Photo: Douglas Kirkland, 1980
Wired.com
Apple Wants to Open Song Vaults
By Katie Dean
02:00 AM May. 12, 2004 PT
Building the iTunes Music Store library is a collaborative effort that even Apple Chief Executive Steve Jobs participates in.
The programming director of the store is a former radio deejay who’s constantly looking for places to find old and out-of-print music. His team of music programmers are experts in world music, hip-hop, rock and classical, to name a few genres. In addition to their own expertise, the iTunes staff regularly collects suggestions from Apple Computer employees, customers and anyone who’s looking to fill a hole in his or her music collection.
“Even Steve himself will occasionally send me an e-mail pointing me in the direction of a missing album or artist that he’s looking for, and we’ll go and find it,” said Alex Luke, director of music programming and label relations for iTunes.
ITunes, the leader of the digital music services pack, has a catalog of over 700,000 songs — but that’s not nearly enough for Apple. To maintain its lead, the company is on a hunt to find exclusive music, everything from out-of-print singles in music company vaults to songs that have never been pressed onto a CD and even recordings from the estates of deceased artists.
On the conference call about the first birthday of the iTunes Music Store, Jobs said that getting such songs online is one of the next hurdles for online services and the music industry. In general, he said, labels have less than a third of the music in their vaults available for sale because it’s too expensive to distribute such CDs to stores.
But to make songs available online, record companies wouldn’t have to press CDs, get them to stores and worry about returns. “It’s a one-time cost,” Luke said. “Once it’s been encoded and delivered, it’s in the digital marketplace.”
And if anyone can get the labels to open the vaults, Jobs can, analysts said.
“What Jobs is saying is, ‘We’d be happy to take all this content that is rotting away in warehouses and turn it into a new revenue source for you,'” said Barry Ritholtz, a market strategist with Maxim Group, a money-management firm. “It’s probably a bit much to say Jobs is saving the music industry, but he’s showing them the way into the digital age. They have been stumbling around drunk in the dark.”
Currently, the iTunes Music Store includes tracks from all five major record companies and over 450 independent labels.
Earlier this week, iTunes said Orbison Records agreed to make Roy Orbison’s songs available exclusively on its online store. Well-known hits like “Oh, Pretty Woman” and “Crying” are now available, in addition to several rare recordings.

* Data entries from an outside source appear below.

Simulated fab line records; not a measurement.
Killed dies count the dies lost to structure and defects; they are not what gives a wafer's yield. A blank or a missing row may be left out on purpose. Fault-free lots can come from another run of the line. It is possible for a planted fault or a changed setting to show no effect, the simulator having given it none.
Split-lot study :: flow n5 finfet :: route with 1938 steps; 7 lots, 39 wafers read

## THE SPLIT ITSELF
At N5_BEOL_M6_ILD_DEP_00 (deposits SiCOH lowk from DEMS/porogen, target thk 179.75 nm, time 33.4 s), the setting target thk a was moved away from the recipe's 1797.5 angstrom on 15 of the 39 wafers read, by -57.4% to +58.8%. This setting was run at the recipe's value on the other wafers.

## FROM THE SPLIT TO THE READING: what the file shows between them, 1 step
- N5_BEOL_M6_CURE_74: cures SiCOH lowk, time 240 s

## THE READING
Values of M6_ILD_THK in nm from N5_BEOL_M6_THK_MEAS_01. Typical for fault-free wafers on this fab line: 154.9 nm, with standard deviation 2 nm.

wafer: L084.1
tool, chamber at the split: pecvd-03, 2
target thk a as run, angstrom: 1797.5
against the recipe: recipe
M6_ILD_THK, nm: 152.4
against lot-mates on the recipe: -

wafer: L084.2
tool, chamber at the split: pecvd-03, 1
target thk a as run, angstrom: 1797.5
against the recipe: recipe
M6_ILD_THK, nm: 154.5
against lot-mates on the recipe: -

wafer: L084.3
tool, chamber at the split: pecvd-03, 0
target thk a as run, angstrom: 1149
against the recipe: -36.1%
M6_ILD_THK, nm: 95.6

“I’m really pleased,” said Barbara Orbison, president of Orbison Records. “It’s a new way of distribution. It really puts the artist in control.”
Motown Records also struck a deal to put the first 45 Motown singles and 45 classic albums on iTunes in honor of Motown’s 45th birthday.
“ITunes is currently the leader and it seemed like a good fit,” said Harry Weinger, vice president of artist and repertoire at Universal Music Enterprises, the catalog arm of Universal Music Group.
More than half of the singles chosen had not been in any digital format before, Weinger said. The company elected to put 16 albums like Moods of Marvin Gaye — which had been available overseas but not in the United States — in the music store. Six albums had never been on CD and 23 albums had been printed on CD at one time, but were now out of print.
Despite the iTunes collaboration, 95 percent of the vast Motown catalog is still unavailable to the public, Weinger said.
“This opens the door, and we hope the success of this venture means that we’re going to do more,” he said. “It’s certainly a big vault. There are a lot of jewels in there.”
The labels are beginning to understand that they must make more titles available to help the online services succeed, said Jeremy Welt, head of new media for Maverick Records.
“If something is out of print and we have the right to license it to iTunes, we license it to iTunes,” he said. He estimated more than 80 percent of the Maverick catalog has been licensed to online music services.
Of course, iTunes isn’t the only online music store racing to build its catalog and collect exclusive songs.
“Everyone we’ve done deals with wants as much as they can get,” Welt said. “All the services know that breadth of content is key.”